Hit bad drivers in wallet, make training mandatory

Armchair Mayor
By Mel Rothenburger
March 8, 2018 - 5:00am
Image Credit: CFJC Today

The B.C. government’s latest public-input exercise is underway and this time it’s about auto insurance.

The overall objective is logical: make bad drivers pay more for insurance, while good drivers pay less.

Nothing gets people’s attention and modifies behavior like hitting them in the pocket book if they don’t follow the rules. Together with a fine of a couple of thousand dollars for distracted driving, tougher insurance guidelines should make a big difference.

And, we’re being asked for our opinions.

When you look at the survey we’re asked to fill out, though, one gets the impression it’s designed to justify what the government and ICBC already want to do.

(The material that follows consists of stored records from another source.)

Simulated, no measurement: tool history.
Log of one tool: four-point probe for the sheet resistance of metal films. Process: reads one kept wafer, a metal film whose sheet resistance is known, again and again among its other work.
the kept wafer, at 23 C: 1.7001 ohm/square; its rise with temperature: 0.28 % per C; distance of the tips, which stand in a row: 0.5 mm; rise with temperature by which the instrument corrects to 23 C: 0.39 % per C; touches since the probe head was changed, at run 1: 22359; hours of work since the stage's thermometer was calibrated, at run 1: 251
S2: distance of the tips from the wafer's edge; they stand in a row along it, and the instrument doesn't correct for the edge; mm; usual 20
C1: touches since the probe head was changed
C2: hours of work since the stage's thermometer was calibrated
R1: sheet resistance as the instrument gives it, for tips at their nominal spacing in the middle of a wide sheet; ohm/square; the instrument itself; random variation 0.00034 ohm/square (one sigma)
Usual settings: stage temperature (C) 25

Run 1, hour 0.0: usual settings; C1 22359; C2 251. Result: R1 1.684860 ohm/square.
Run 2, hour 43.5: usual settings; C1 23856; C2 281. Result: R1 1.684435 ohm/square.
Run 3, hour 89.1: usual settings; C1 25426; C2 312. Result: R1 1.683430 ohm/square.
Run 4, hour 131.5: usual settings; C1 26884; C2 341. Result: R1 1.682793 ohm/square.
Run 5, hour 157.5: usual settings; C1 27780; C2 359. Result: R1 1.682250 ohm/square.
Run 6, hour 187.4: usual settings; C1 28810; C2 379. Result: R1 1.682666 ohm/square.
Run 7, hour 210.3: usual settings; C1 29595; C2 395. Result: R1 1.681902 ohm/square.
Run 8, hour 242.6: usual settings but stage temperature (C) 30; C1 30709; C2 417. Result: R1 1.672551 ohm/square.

Be aware It requires some background reading and it’s lengthy at about 20 minutes.

It strays heavily from opinion questions into data collection, asking for such things as where we’re from, how often we drive, how long we’ve been in B.C., where we got our first driver’s licence.

Why does ICBC want to know how much money we make? What does that have to do with driving safety and auto insurance?

And if somebody drives further than somebody else, what does it matter as long as they both drive safely? Really, do we need to get into submitting photos of our odometers to prove how far we’ve driven, as proposed in the survey?

In some cases, “I don’t know” or “No opinion” is accepted as an answer to a question, but a lot of others are “mandatory” and you get blocked if you don’t answer.

Still, the province is heading in the right direction but besides hitting us in the wallet, there’s another solution that keeps getting overlooked: mandatory driver training.

Not just a suggestion or incentive as it is now. Mandatory.

If every new driver was required to take training from an accredited driving school, and experienced drivers were required to re-train every five or 10 years in a condensed program, you can bet skills and safety would rise significantly.

There would, of course, be substantial costs to it, but given the costs of bad driving, it would be a good investment.

Drivers can take the survey until 4 p.m. on April 5.

I’m Mel Rothenburger, the Armchair Mayor.